From PSI's point of view, however, T3 is probably the best partner available - with a track record of selling and supporting FLEX-ES and also considerable experience in getting software pricing out of IBM - no trivial undertaking.
T3 Technologies' business partners - such as SVA in Germany - have been serving the low end while IBM has been neglecting it. IBM has not produced a new low-end mainframe for well over a decade, and FLEX-ES provided a number of customers with the opportunity to move to current IBM technology. These opportunities provide little hardware margin, but the services and software drags make remaining in the mainframe market viable for many partners.
[As of December 2007 all trace of T3 and emulation solutions has gone from SVA's web site.]
A 75 MIPS machine such as PSI's P5210, however, is entering a different space. IBM is very actively selling z890 submodels positioned at 27, 50 and 72 MIPS. PSI's assertion that there is no competition in this space is very, very far from the truth.

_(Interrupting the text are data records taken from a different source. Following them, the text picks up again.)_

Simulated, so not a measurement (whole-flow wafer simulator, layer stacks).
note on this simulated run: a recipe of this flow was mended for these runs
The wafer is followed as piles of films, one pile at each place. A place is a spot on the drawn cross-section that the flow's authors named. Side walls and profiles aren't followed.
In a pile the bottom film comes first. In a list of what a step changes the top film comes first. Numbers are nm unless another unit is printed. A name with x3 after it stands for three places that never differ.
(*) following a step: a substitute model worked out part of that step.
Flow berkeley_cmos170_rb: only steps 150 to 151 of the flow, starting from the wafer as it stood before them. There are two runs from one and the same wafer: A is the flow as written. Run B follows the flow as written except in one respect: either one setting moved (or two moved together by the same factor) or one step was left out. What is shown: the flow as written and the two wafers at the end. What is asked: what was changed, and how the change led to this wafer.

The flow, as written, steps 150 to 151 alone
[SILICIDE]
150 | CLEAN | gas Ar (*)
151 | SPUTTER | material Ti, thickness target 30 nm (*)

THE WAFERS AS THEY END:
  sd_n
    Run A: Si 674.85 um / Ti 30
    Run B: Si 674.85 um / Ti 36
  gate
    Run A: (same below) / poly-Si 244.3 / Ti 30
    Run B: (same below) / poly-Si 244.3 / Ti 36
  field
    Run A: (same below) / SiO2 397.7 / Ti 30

Formal announcement of the PSI/T3 relationship was expected during the zSeries Technical Conference in Innsbruck but failed to materialise. In many ways this would be a strange arrangement - T3 derives significant revenue from its FLEX-ES business, yet it planned to announce a global exclusive agreement for what must be considered a major competitor. On top of that, Platform Solutions has no formal agreement with IBM for software pricing and their system will not ship in GA form until the end of the summer at the earliest. The "validation" machine installed in December 2004 - where the Enterprise Technical Architect is an ex-Amdahl colleague of PSI's Chief Technology Officer - was probably shipped to meet a year-end condition laid down by investors. Even the concept of a validation machine is strange in the light of PSI's claim to have access to Amdahl's intellectual property - Amdahl's validation engine was regarded as one of the finest in the world, so why not use it?
The answer, of course, is that it was sold to IBM when Amdahl closed down. One wonders what this "$500,000,000" of intellectual property is really worth when something as important as the validation engine is missing.